This looks like the IdentityPool scan problem I saw back when I upgraded to PostgreSQL 9.4.
#3 Updated by Ovidiu Maxiniuc about 8 years ago
I am still using PostgreSQL 9.2 Server.
I used the debugger and investigated the issue. As seen in postgresql log it was related to a P2J daemon thread that scans for unused keys. I cannot explain the exact mechanism, but after forcing it (tricking it that there are no more keys to scan) to end everything came back to normal. I am now able to run ETF normally.
#4 Updated by Paul E about 8 years ago
Was your trick to do the following in directory.xml?
<node class="container" name="identity_pool"> <node class="string" name="scan_method"> <node-attribute name="value" value="NONE"/> </node> </node>
in the server/standard/database/<db_name>
container?
LE: GES removed the database name in this entry.

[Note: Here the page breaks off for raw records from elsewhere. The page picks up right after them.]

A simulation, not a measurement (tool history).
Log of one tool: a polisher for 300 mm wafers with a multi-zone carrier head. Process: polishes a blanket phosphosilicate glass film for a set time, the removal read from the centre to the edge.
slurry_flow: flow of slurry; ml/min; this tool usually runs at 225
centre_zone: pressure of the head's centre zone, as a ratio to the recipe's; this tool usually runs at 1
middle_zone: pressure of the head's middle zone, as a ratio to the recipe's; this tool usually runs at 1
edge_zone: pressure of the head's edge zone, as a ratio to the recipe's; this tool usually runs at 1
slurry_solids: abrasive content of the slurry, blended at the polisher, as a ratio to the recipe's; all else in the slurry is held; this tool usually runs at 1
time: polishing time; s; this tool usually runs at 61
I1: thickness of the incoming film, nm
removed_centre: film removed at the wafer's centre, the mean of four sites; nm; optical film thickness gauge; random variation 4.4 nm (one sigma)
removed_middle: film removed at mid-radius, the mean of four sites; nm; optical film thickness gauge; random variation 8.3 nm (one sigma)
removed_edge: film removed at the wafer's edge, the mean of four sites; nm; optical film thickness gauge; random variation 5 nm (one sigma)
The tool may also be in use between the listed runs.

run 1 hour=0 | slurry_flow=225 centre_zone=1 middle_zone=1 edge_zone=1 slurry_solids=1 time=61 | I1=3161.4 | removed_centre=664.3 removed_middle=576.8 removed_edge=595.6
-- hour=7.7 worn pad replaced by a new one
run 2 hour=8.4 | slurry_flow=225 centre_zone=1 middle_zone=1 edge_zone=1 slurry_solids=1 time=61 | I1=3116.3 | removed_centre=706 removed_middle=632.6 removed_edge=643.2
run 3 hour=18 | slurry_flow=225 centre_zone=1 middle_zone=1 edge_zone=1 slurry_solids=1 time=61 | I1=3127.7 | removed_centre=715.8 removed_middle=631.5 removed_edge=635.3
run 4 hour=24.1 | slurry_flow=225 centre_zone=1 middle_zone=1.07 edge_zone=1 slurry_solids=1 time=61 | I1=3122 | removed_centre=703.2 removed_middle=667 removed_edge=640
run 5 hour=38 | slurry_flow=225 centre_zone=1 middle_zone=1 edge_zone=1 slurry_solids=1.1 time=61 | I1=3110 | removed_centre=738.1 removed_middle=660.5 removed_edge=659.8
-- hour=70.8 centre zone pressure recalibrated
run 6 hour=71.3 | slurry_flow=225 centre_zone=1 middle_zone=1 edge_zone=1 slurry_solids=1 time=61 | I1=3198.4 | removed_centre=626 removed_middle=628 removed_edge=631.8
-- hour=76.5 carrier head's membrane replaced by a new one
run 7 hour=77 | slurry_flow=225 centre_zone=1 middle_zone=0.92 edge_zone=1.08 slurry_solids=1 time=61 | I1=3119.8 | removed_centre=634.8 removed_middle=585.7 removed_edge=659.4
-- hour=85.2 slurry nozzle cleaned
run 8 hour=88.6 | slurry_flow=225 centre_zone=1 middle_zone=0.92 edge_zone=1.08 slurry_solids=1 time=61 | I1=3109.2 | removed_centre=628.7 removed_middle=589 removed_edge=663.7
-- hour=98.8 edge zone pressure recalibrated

#5 Updated by Ovidiu Maxiniuc about 8 years ago
Actually, no, not exactly. The identity pool method remained the default, JDBC
. But the things are related. That thread automatically quits when it finished scanning the whole database. But as long as it is alive it does some asynchronous queries that might overload PostgreSQL and made it crash. I don't have other explanation for the moment, I did not investigate further once it started working because of higher task priorities.